Restaurant owners in LA county are facing this new setback with fear. They know how close they came to bottoming out before. With little hope of recovering on the back of the holiday business bump, the future is frightening for many. 

Per the LA Times, Doug Rankin, chef at Bar Restaurant in Silver Lake, they’ve already had to lay off their entire service staff. But dialing back overhead and switching to take-out may not be enough to keep them alive this time. “‘We’re considering taking a pause until the end of the year, just shutting down the restaurant completely,’ he added. ‘It’s a completely different landscape than in March, and takeout isn’t going to cut it if we’re going to survive.

‘It’s frustrating because we’ve done everything that has been asked of us, healthwise. We’ve been on top of it. And now they want to point the finger at restaurants. Where is the data?’ he said.

‘So many people are losing their jobs right before the holidays,’ he said. ‘I have two kids at home and I’m trying to support my family. I’m terrified.’”

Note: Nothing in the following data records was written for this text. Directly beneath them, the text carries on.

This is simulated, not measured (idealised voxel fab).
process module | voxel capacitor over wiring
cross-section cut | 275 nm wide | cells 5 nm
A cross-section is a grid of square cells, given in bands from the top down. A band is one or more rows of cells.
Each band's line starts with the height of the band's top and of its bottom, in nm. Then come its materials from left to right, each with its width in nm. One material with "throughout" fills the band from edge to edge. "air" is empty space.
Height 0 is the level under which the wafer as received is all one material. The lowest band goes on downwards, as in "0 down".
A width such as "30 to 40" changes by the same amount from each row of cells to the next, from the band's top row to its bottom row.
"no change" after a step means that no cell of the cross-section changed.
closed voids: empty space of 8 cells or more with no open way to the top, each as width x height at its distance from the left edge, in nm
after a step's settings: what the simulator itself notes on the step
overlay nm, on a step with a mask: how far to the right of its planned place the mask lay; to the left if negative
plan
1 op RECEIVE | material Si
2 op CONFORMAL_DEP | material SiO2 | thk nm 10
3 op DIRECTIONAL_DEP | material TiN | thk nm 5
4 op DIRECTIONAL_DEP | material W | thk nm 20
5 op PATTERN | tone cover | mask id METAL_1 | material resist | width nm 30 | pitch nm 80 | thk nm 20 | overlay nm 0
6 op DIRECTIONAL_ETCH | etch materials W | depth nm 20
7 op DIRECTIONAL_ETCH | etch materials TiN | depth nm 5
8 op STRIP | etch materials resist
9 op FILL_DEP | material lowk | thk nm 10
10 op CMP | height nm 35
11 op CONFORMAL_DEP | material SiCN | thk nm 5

UPDATE: Restaurant Owners Plead Their Case

In a desperate attempt to stave off what’s sure to be a massive blow to their businesses, California’s leading restaurant group has made a last minute plea with the court system to block the ban on outdoor dining. The ban is set to go into effect Wednesday night. The California Restaurant Association filed a lawsuit fighting the ban, and asked a judge to approve an emergency stay to halt the new rules from taking effect. 

However, an LA County Superior Court judge declined to issue the stay. As such, the ban will proceed as ordered and the restaurants will be forced to return to to-go pickup and delivery orders online from Thursday onward for three weeks, unless their lawsuit succeeds in the meantime.